A Lovely Yellow Saffron Chicken

What? Were you expecting a Monday Mouthful entry instead of Saffron chicken? Or maybe you had high expectations and thought you might see the Monday Mouthful entry on Monday?! I'm getting to it...a little later than planned, but in the next couple of days, I promise! In the meantime, head on over to ChefE's Duck Duck Goose Cassoulet or My Carolina Kitchen's Black-Eyed Pea and Chicken Cassoulet and prepare to drool.

I do have a yummy recipe to share while you're waiting breathlessly for my version of cassoulet, though: Saffron Chicken from Giada De Laurentiis' Giada's Kitchen. (I actually think she calls it "Chicken Scaloppine with Saffron Cream Sauce," but I've decided that the title is too long.) You can see below for the recipe, which is pretty tasty, but I think next time I would add some olives to the mix to add a little more flavor to the subtleness of the saffron and cream.

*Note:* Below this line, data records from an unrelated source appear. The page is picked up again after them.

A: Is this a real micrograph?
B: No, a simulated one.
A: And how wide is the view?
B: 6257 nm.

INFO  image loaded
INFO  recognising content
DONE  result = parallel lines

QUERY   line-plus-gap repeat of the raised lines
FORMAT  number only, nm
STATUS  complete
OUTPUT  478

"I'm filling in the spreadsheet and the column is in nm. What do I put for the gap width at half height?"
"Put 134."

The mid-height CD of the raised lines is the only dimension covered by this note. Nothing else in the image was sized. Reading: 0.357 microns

Luckily, I thought the flavors sounded a little Spanish (Saffron will always equal Spain to me), so I bought some small black olives and Quark- and herb-stuffed peppers at a German grocery store to go along with it. It was delicious! So, all in all, this was a good, solid recipe that can withstand some stronger flavors along side or even in the dish itself.

Saffron Chicken
from Giada De Laurentiis' Giada's Kitchen

2 tablespoons olive oil
1 pound thin chicken cutlets (or chicken breasts pounded thin)
3/4 teaspoon salt, plus more for seasoning meat
1/4 teaspoon freshly ground black pepper, plus more for seasoning meat
2 shallots, sliced
1 garlic clove, minced
1/2 cup dry white wine
1 1/2 cups low-sodium chicken broth
1/4 teaspoon saffron threads
1/2 cup heavy cream
3 tablespoons chopped fresh flat-leaf parsley leaves (optional)

Warm the olive oil in a large skillet over high heat. Season the chicken cutlets with salt and pepper. Cook the chicken until golden and cooked through, 2 to 3 minutes per side. Transfer the chicken to a serving plate and tent with foil to keep warm.

Reduce the heat to medium, add the shallots and garlic, and cook until tender, about 2 minutes. Deglaze the pan with the white wine, using a wooden spoon to scrape all the brown bits from the bottom of the pan. Cook until the wine is almost evaporated. Add the chicken broth and saffron threads, bring to a simmer, and cook for 10 minutes, or until reduced by half. Add the cream, salt, and pepper to the skillet and stir to combine.

Simmer for 1 minute to blend the flavors. Pour the sauce over the chicken. (Or in my case, I slid the chicken back into the sauce to reheat and absorb some of that lovely sauce until my pasta was ready.) Sprinkle with the parsley if desired and serve immediately.